Any discussion that does not compare to LuaJIT2 is suspect in its conclusions. On the surface, Lua is almost as dynamic as Python, and LuaJIT2 is able to do wonders with it.

Part of the problem with Python is (that Lua doesn't share) is that things you use all the time can potentially shift between two loop iterations, e.g.

    for x in os.listdir(PATH):
       y = os.path.join(PATH, x)
           process_file(y)

There is no guarantee that "os.path" (and thus "os.path.join") called by one iteration is the same one called by the next iteration - process_file() might have modified it.

It used to be common practice to cache useful routines (e.g. start with "os_path_join = os.path.join" before the loop and call "os_path_join" instead of "os.path.join"), thus avoiding the iterative lookup on each iteration. I'm not sure why it isn't anymore - it would also likely help PyPy and Pyston produce better code.
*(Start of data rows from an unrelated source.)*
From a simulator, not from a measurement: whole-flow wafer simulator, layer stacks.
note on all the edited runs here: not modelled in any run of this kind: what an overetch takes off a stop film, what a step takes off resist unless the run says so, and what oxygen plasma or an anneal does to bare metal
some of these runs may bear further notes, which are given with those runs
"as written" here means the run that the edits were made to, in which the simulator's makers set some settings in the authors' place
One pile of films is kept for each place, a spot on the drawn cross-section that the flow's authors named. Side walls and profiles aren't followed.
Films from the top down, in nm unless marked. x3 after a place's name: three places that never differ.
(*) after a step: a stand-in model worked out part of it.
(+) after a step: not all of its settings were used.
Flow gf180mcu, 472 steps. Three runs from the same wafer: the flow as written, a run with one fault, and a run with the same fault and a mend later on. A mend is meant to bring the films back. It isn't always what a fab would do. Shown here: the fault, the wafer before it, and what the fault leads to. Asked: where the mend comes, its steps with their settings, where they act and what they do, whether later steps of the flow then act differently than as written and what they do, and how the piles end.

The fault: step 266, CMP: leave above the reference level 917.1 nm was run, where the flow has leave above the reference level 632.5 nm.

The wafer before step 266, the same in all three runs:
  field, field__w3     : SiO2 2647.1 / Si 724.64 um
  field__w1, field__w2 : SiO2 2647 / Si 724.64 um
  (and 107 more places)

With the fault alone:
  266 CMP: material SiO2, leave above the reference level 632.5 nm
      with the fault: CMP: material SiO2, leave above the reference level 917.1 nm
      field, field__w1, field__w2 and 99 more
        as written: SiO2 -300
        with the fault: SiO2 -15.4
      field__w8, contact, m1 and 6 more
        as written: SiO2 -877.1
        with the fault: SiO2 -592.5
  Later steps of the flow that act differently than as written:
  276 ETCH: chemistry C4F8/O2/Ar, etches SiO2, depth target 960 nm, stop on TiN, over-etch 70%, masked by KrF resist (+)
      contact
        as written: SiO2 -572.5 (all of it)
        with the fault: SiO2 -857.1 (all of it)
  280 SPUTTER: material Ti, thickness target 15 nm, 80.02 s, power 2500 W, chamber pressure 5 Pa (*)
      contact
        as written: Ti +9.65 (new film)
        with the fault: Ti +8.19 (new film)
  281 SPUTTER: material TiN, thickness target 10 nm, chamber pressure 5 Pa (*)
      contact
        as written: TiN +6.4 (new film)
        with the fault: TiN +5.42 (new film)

This is by no means the only thing that makes Python slower - my point is that if one looks for inherently slow issues that cannot be solved by an implementation, comparison with Lua/LuaJIT2 is a good way to go.

[dagw]

It used to be common practice to cache useful routines (e.g. start with "os_path_join = os.path.join" before the loop and call "os_path_join" instead of "os.path.join"), thus avoiding the iterative lookup on each iteration.

I'll admit to being skeptical to how big an effect this would have, but it was bigger than I thought:

  %%timeit
  s=0
  for i in itertools.repeat(1.0, 1000000):
      s+=math.sin(i)

  10 loops, best of 3: 124 ms per loop

vs

  %%timeit
  s=0
  math_sin=math.sin
  for i in itertools.repeat(1.0, 1000000):
      s+=math_sin(i)

  10 loops, best of 3: 89.1 ms per loop

[fovc]

Not sure how this timeit is running, but there are two things going on: Local name lookups are done as array indexing; whereas global lookups are done as cascading dictionary lookups. And the attribute lookup also is a dictionary search. On instances, looking up a method defined in a super class involves failed lookups in the instance and all the base classes in a definition. In a hot inner loop, definitely worth cutting out

[bluejekyll]

But why does the programmer need to do this? Should the language interpreter be able to implicitly perform this operation?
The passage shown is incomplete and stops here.